For a long time, that was my foundation. Everything else could fall apart, but as long as I kept that part of me intact, it would all work out. As it turns out, I was right. Everything pretty much did fall apart. I ended up moving to one set of grandparents' house with my dad for a while, then my other grandfather had a stroke, so I moved into their house so I could keep my grandmother company. After he died, I kept living there until I went to college.

Somehow, through all that crap, my grades improved, I formed amazing friendships that have lasted to this day and will continue to last for the forseeable future, and I got into a decent college on a full scholarship. Chalk up a point for little scraps of sanity.

Of course, then there was college.

I was riding pretty high when I got to Northeastern. I was enrolled as a physics major, and by the second day of orientation I had talked my advisor into letting me skip two required physics classes and two or three required maths. At that rate, I'd be spending my senior year either taking graduate level classes or fluff classes, I'd play it by ear.

All actions have consequences. I have managed to trace a lot of the turns my life has taken to this one conversation between an egotistical 17 year old and an overloaded physics professor. Just after midterms, my physics professor (the one teaching the class, not my advisor) sat me down in his office and started off by saying that being a professional scientist (which, admittedly he was. I had the rare privilege of getting an actual researcher for my first ever college physics class) takes discipline and hard work. It was at about this point that I started feeling the rage bubbling up, because this would be the class that had me doing five or six hours of homework six nights a week (the class only met three times a week), and scratching my head the entire time.

The problem was that I was in over my head. Way over my head. In order to do my physics homework, I had to teach myself the math involved. Needless to say, this was not doing good things for my grades in that class, since I didn't know whether I was learning the math correctly until after I got back the results of my physics sets, figured out where my errors were, and decided whether they were physics or math errors. It's called doing things the hard way.

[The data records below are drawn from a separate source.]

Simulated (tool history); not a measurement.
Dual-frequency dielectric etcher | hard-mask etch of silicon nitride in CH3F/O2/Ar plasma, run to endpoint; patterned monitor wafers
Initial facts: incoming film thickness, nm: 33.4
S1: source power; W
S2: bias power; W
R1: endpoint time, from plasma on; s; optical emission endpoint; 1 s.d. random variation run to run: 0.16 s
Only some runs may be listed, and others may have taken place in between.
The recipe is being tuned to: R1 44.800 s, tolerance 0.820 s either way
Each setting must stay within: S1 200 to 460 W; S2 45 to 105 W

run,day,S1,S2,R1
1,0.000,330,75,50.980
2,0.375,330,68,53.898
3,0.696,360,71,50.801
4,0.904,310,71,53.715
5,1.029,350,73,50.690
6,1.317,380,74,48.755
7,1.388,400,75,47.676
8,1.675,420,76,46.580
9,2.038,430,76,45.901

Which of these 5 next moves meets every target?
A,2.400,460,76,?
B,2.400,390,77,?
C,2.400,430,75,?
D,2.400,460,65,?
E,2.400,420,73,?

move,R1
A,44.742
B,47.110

By the time the second semester rolled around, I had transfered my major to theatre production, and spent the next two years trying to get my grade point average back up. The problem with this being that as you add more and more grades to your record, it gets harder and harder for each one to have large effects on the average. Eventually, I lost my scholarship and started working in IT at a dot com. Oh yeah, somewhere in there I taught myself how to fix computers.

After a couple of months working an hourly rate in IT, I had made myself obsolete. The servers didn't crash anymore. That's about when I taught myself how to write software. Again, doing things the hard way.

Since then I've had a few different jobs, always either IT or programming related, often both. I've lived in a few different apartments in and around Boston. I've gone on a couple of road trips. I've been to a few weddings, funerals and births. The world goes around, children are born, and people die. Rinse, repeat, wipe hands on pants, as they say.

Granted, my life is not as altogether boring as I may have led you to believe at the beginning, but comparatively it's been as dry as anyone else's life in the past few years, and I'm starting to wonder if there is another shoe, or if both of mine have dropped already, and there are no more surprises in the world.